Motion of a rocket after all the fuel is exhausted?

[Eunjung]

Homework Statement

Hello, I am currently a gr 12 high school student, and I am stuck in a problem. Please help :)

The problem: Consider the motion of a rocket near the surface of the Earth. In this case, mass, in the form of gas is expelled from the rocket to propel the rocket upwards. A simple model of this would be the ejection of cannonballs from the back end of a frictionless cart initially at rest. What happens to the rocket when all the fuel is exhausted?

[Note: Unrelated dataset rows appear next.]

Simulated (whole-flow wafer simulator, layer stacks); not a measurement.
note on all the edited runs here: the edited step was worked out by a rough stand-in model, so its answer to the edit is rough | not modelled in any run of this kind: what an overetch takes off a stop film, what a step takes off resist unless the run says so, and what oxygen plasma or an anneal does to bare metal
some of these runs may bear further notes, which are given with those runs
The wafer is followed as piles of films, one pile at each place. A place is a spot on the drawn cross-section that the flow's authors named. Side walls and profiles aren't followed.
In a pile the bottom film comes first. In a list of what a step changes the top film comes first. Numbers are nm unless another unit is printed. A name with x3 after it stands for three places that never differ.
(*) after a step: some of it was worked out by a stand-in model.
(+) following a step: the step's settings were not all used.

i) Explain the physics of the problem
ii) Graphical output to display variables that are relevant to the problem.

Homework Equations

Force of gravity (global) = G * Mass of Earth * Mass of rocket / (Earth's radius + distance rocket travels above the surface)^2

G= 6.67*10^-11 Nm^2/kg^2
Mass of Earth = 5.98 * 10^24 kg
Mass of rocket = unknown
Earth's radius = 6.4 x 10^6 m

The local gravitational force formula F = mg

The Attempt at a Solution

I got up to the point where the rocket goes up for a bit, due to inertia, which may carry it outside of the Earth's atmosphere. But, what if the rocket can't escape the atmosphere?

The rocket will be at 0 velocity at the peak of its motion, but I cannot think of how to calculate the acceleration in the rocket's way down.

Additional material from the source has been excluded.